The summer of 2018 will be remembered by many gardeners as the year of the tomato. Despite a dry spell the last three weeks of August, it’s been a banner season for those ruby-red orbs of sweetness.
My garden was no exception. I’ve been inundated with tomatoes since mid-July. It’s partly my own fault. After a 2017 in which my tomato crop was beset with blight, I decided to plant a few extra tomato plants this year.
My gardening season began in March, when I started about 40 tomato plants from seed along with a few kale and bell pepper plants. I was very successful, with much help from Therese, who has a thumb that may be greener than mine.
Once the weather started to warm in April, we started moving the plants outside to our mini-greenhouse during the day. By the time they were put into the ground in mid-May, the plants were well on their way.
And guess what? We had hardly any blight this year, so our crop was much larger than we anticipated. What that has translated into has been more than 50 pints of whole tomatoes and nearly 70 quarts of tomato juice on our pantry shelves. And that doesn’t include the many BLT’s we been enjoying at least once a week. I would be remiss, though, if not mentioning the fresh salsa that we’ve also been relishing.
I used to can salsa but now make it fresh, even in the winter, when canned tomatoes are used. The recipe I like came from Mary Urbanski, former assistant director of residential dining services at the University of North Dakota. The recipe is for a garden-fresh salsa (salsa fresca or pico de gallo), which Mary said was a favorite of UND students.
The recipe was the creation of Greg Gefroh, executive chef of dining services at UND. The recipe features fresh tomatoes, jalapeno peppers, red and green onion, garlic, cilantro, lemon and tomato juice and seasoning salt.
Greg told me the salsa can be canned, but around his house, it never lasts that long. I can attest to that.
Fresh Tomato Salsa
1 pound, 13 ounces tomatoes, diced
2¼ ounces green onions, sliced
5½ ounces red onions, diced
2¼ ounces jalapeno peppers, diced (see note)

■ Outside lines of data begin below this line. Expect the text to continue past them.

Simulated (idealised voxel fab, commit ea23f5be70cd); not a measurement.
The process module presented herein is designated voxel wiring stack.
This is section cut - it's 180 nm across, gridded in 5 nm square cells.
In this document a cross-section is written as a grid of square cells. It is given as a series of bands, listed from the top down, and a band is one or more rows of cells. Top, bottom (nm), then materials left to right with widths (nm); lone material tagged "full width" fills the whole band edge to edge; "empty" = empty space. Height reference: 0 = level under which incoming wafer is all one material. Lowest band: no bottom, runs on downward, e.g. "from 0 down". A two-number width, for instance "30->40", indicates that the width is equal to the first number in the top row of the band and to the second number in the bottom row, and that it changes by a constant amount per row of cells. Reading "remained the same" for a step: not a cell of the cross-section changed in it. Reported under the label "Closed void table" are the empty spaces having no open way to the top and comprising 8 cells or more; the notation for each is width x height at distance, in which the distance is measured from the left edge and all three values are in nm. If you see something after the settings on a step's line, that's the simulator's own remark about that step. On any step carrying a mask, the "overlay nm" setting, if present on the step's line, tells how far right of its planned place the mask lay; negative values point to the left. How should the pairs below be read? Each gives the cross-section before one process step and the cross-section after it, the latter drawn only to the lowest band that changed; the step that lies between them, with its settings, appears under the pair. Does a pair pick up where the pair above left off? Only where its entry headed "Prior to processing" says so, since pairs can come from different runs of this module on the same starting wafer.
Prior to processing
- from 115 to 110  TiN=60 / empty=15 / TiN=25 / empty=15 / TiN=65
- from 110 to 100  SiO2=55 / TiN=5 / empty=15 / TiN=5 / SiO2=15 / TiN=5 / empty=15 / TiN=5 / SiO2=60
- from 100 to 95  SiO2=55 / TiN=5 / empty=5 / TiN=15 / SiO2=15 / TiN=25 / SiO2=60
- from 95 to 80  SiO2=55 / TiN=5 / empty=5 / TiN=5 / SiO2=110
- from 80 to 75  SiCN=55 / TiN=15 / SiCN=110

1¾ teaspoons fresh cilantro, diced
1¾ teaspoons fresh garlic, chopped
2 tablespoons and 1¼ teaspoons
Lawry’s Seasoning Salt
2½ to 3 cups tomato juice
2 tablespoons and 1¼ teaspoons lemon juice
Place all prepared vegetables in large bowl. Stir to incorporate. Add garlic, seasoning salt, tomato juice and lemon juice to mixture.
Note: Wear gloves when handling jalapenos, and do not touch face with hands.
Salsa is best when refrigerated 24 hours to blend flavors.